During his 20-year career kicking the shit out of anything and everything in central China, uber-soldier and 12th-century mechano-badass Yue Fei personally fought in 126 battles, never lost a single engagement, rose through the ranks from Private to Overall Commander of Imperial Forces, invented a half-dozen styles of boxing and martial arts, and wrote a bunch of flamingly-epic poetry about how he was going to drink the blood of his slain enemies with a twist of lemon and then chase it with a shot of Jager. Nowadays he is revered as a national hero of China, a paragon of patriotic loyalty, and the ultimate symbol of honor, duty, and face-obliterating medieval barbarian-quelling vengeance.
Naturally, as you might expect from any man famous throughout for his unswerving loyalty, rigid obedience, and unquestioning patriotism, he was betrayed by his own government, imprisoned as a traitor, and executed for treason.
Yue Fei came from Luke Skywalker-like beginnings, born in 1103 to a dirt-poor family of moisture farmers in Henan Province. As an infant he managed to survive a major flood that wiped out much of his village, allegedly thanks to his father, who according to some legends put the baby Yue Fei into a clay pot and floated it in the water as the Yellow River flooded his farm and washed away most of the countryside.

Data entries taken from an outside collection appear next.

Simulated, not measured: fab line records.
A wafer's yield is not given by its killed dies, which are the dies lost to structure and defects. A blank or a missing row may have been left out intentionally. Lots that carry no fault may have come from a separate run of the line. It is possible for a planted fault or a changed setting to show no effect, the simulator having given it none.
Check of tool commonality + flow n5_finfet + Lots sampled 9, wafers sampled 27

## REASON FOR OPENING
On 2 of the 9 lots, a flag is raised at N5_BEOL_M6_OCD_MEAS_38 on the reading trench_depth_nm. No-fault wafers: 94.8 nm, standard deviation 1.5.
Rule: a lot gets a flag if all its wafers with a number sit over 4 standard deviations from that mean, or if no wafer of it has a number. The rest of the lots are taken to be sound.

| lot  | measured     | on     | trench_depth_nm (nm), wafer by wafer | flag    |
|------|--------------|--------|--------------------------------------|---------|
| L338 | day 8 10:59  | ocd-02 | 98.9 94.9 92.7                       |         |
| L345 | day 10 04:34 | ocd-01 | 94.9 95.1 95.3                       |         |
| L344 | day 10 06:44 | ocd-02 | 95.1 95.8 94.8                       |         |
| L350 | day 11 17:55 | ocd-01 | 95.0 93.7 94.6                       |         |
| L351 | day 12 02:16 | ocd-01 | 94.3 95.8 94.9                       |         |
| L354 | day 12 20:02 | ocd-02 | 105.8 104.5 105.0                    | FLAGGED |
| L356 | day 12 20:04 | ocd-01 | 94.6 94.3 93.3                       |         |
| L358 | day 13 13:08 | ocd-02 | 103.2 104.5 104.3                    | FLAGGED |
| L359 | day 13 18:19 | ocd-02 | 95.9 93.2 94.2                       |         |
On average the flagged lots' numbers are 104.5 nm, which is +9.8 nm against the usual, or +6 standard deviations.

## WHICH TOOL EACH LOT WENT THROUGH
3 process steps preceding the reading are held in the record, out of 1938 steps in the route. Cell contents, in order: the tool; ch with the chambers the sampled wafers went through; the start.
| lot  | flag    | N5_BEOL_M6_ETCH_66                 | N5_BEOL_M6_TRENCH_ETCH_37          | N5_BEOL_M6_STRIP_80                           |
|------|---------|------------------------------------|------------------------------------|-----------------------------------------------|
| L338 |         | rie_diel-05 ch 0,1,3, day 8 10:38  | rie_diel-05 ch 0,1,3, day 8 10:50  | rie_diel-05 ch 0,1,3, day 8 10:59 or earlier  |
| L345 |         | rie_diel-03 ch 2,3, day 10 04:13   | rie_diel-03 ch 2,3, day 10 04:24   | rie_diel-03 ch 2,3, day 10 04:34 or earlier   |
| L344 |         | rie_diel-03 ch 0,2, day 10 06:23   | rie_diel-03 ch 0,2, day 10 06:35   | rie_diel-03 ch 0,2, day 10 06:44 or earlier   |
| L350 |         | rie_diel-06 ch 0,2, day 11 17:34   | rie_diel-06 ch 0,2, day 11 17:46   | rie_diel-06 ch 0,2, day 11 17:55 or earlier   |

As he got older, Yue Fei grew strong, working long days on the farm and spending his nights studying martial arts under a highly-respected village elder who also so happened to be a badass archery instructor and kung fu master. Yue read Sun Tzu's Art of War, the Three Kingdoms and other works of tactics or classical heroism intensely, and mastered the Eighteen Weapons of War, a traditional assortment of Wushu asskicking devices that ranged from time-honored staples like swords, axes, hammers, spears, quarterstaves, and halberds to some seriously off-the-wall shit like the trident, the chain whip, the hook sword, and whatever the hell a Meteor Hammer is. In addition to being a badass master of random-yet-awesome-sounding hand-to-hand weapons, he was apparently also a hardcore sniper with the bow and the crossbow, allegedly being able to routinely shoot nine of ten arrows through a bullseye at 240 yards, and was so dedicated to the Emperor that his mother actually tattooed the phrase "Serve the country with the utmost loyalty" in huge Chinese characters across his entire back (in an awesome twist, any time anyone ever questioned his devotion Yue Fe would rip his shirt off and show this to the man who dared fuck with him).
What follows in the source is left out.